A recently-released study used the Verona Road project to show how some neighborhood concerns are often ignored in plans for major road projects.
Researchers visited the Allied-Dunn’s Marsh neighborhood between 2010-2013 which was during the planning process for the project. They found that while designers adjusted plans to address concerns about access to businesses, removal of a park and added bike crossings and a pedestrian bridge, concerns about issues like noise and air pollution were not addressed.
The author of the study, Carolyn McAndrews, said when neighbors' concerns conflicted with transportation goals for the project, the neighbors’ concerns were dismissed.
According to McAndrews, the hazards surrounding Verona Road are common nationwide, but neighborhood concerns about the effects of high-traffic roads rarely change the direction of the planning process, especially when lower-income neighborhoods are involved.

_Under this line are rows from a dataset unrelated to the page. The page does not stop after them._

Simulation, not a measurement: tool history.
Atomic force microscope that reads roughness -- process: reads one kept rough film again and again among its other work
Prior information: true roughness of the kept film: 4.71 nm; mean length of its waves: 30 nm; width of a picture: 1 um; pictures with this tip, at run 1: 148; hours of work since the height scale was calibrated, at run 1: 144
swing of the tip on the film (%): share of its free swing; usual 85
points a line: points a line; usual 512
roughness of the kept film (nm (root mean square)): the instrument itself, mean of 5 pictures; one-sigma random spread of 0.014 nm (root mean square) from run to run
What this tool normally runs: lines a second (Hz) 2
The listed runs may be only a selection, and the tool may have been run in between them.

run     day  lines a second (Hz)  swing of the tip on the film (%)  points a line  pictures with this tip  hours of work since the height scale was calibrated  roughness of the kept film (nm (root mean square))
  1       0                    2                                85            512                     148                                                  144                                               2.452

McAndrews said designers should take the public health impacts of roads into consideration before construction to minimize hazards earlier rather than later when they're more difficult to change.
The researchers chose to the Verona Road project because the road cuts through the middle of a neighborhood and is similar to suburban arterials across the country.
Verona Road carries 50,000-60,000 vehicles a day. Households in the poorest areas of the research study area earn less than $15,000 a year and 90 percent of residents are minorities, according to the study.
The study was published in the Journal of Planning Education and Research.